Contemporary Research Paradigms of Sustainability, Şule Başar, Editör, Scholars Press, Chisinau, ss.129-139, 2021
Tourism is an important activity that contributes directly to income and employment,
especially for regions with a wide range of natural and cultural attractions. However,
sometimes this contribution causes the economic and socio-cultural effects of tourism
to be ignored (Result, 2020). There are opinions that most of these negative effects are
caused by mass tourism (Akıncı & Kasalak, 2016). It is possible to state that the reason
for this is that mass tourism is seasonal; the demand is high only in certain periods and
the resources are lack.
Today, tourism is experiencing a change due to the changing reasons and
expectations of people for travel. The main source for tourism is no longer the trio of
sea, sand and sun, but rather factors such as nature, culture, history and art. Especially
natural resources and the protection of these resources, tourism's structure that takes
into consideration the natural environment creates a sustainable concept at the end.
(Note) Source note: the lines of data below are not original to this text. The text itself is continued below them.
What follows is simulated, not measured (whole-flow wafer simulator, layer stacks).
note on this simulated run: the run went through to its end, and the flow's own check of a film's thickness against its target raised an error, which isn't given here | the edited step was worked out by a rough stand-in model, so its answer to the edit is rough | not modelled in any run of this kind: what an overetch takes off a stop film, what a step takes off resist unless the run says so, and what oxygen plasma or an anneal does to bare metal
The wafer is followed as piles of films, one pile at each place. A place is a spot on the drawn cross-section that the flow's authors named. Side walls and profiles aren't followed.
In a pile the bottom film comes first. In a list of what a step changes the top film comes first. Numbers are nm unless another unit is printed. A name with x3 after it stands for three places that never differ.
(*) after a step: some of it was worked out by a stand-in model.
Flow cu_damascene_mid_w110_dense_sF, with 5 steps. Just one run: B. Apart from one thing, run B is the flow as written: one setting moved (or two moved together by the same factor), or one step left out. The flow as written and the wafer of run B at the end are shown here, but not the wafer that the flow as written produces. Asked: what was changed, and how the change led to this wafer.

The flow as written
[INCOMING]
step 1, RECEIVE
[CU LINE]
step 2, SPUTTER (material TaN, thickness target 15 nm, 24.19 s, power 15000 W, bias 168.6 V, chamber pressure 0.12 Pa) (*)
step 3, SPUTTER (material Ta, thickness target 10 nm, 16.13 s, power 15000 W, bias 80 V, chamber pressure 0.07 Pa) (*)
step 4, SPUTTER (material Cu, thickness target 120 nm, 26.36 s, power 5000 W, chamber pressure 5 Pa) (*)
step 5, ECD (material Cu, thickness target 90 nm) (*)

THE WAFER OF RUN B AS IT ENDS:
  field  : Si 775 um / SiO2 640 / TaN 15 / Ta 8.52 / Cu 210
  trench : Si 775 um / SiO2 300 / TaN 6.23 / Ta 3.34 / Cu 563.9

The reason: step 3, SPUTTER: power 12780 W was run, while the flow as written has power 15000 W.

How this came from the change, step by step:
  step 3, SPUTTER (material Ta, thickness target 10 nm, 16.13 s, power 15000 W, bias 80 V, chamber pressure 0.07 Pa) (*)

When the world is considered as a closed system spaceship, it has to use its resources
sustainably in order to maintain its own system (Sharpley, 2000).However, with the
unconscious and economic use of nature by humans, the balance in nature has
deteriorated and both the environment and living species have been damaged. This
destruction affects not only problems such as global warming, deterioration of
ecological balance, pollution, ozone layer depletion and melting of glaciers, but also
the social and economic systems of people (cited in Pelit et al., 2015). Sustainability,
which emerged with the idea of minimizing the effects caused by these problems, is a
concept that takes not only the present but also the future into account. The importance
of sustainability has emerged as a result of increasing the environmental awareness of
people, governments and societies due to the destruction of the natural environment in
which people live (Hardistry, 2010). Sustainability was associated with the
sustainability of living things on earth in the 1980s, and this concept, which has taken
a place in vital activities, has been used in different meanings such as sustainable cities,
sustainable agriculture, sustainable growth, and sustainable tourism (Alpagut, 2010).
In addition, the concept of sustainable development was defined in the Brundtland
Report published in 1987 as meeting today's needs without jeopardizing the ability of future generations to meet their needs. The report focuses on poverty eradication, equal
use of resources, responsible consumption, and control of population growth and
development of environmentally friendly technologies (Kozak, 2020).